Thursday, December 15, 2005

FreeBSD ports via authenticated proxy firewall

If you need to use the FreeBSD ports system from behind a proxy, you may have found these articles outlining how to make fetch(1) work over a proxy, and how to replace fetch(1) with wget(1). What you might be interested in if you are using FreeBSD 4.10 (I think 4.x since 4.7) with an authenticated proxy server (that requires you to give a name and password to access web sites) is that you need to add DISABLE_SIZE=1 to /etc/make.conf under the FETCH_CMD line to make these versions of FreeBSD ports work with wget.
Hope that helps someone.

Lessons learned in error handling

Error messages, user feedback, status reporting, etc.

Can the operator understand this message?
Can they do anything about it?

First, it needs to be determined what the operator must do in this event. Then that instruction needs to be clearly relayed to them, and potentially logged as well, perhaps via email. The message to the operator needs to be unmissable - for the desktop apps we're using in our system the message appears in big red letters in a separate modal box with a warning sound, nothing but deliberately using the mouse to hit the close button will allow things to proceed. The message is worded in clear language and contains no unnecessary software/database/network jargon or error codes.

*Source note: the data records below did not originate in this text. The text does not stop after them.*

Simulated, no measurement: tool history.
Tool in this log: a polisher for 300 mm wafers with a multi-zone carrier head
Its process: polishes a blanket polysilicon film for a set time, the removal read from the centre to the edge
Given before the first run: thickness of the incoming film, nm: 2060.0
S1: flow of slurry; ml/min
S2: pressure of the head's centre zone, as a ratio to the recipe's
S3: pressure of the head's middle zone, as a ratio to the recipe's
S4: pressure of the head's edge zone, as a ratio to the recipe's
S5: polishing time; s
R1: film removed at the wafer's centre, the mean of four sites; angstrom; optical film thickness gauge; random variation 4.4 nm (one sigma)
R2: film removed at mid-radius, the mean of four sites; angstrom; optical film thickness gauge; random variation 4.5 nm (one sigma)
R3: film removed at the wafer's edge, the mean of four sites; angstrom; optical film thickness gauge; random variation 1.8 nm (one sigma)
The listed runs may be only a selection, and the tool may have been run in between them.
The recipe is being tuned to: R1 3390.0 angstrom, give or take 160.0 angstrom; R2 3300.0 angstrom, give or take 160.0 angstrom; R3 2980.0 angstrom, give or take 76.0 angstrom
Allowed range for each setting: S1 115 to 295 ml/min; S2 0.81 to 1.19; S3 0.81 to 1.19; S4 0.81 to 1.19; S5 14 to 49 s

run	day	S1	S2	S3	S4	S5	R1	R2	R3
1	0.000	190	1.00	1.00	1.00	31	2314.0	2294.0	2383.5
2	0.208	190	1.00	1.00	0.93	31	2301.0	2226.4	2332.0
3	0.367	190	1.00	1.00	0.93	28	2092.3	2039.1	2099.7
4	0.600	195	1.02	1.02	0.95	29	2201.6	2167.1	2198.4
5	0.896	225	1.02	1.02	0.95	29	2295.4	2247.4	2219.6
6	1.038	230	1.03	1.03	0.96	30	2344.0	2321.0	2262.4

If there is nothing for the operator to do, the message is logged and send to the engineers, without even notifying (read disrupting) the operator.

This follows on to the next principle: if the software can make an effort at recovery from any given issue, then it should do so.

The desktop apps in our system call COM+ components to do work, and those components call stored procedures in the database that is the heart of the system. Originally the apps just tried to call the component method, and put up a tiny message box if there was an error. The error code and the standard error messages were put first, then maybe some kind of explanation was included, perhaps a general one or an easy explanation.

Thus, quite often the operators would suddenly discover a little box they could not understand and had no idea of what to do with, and would call the engineers. For all kinds of reasons.

I implemented a simple idea - if the call to the COM+ application server failed, try again before bailing. This means that temporary network outages, or application server restarts, etc, have little to no impact on the operators, where once they would bring the factory to a halt.

The system was originally designed in the Microsoft culture of software design - users are stupid, and they should learn how to use this system better. This involves just putting up little boxes with confusing messages whenever something goes wrong.

I've tried to use the Apple culture of software design - users are experts in their field, but not in this software system. This means it is up to the software team to make it easy for the experts to do what they do, and my job to keep the software out of their way.

For comparison, the Unix culture of software development simply does not have users - Unix is designed for programmers, which is why we love it.

Users and software - clicking dialogs

There is a concept in software UI that users just click whatever they can to get the software to go away and let them get on with their work. When a dialog pops up users will click the buttons to get rid of it without so much as glancing at what the message says.

Why do they do this? They have been well trained to work this way.

Who trained them? Thousands of poorly designed applications that throw up meaningless dialogs constantly that poor users just have to click to get rid of.

The first 100 times each user saw a dialog they might have read what it said, maybe even written it down on paper to try and work out what was happening. After they realise that these messages are useless, and even mostly harmless, they just ignore them. When you have a culture like that you'll never get a user to read anything.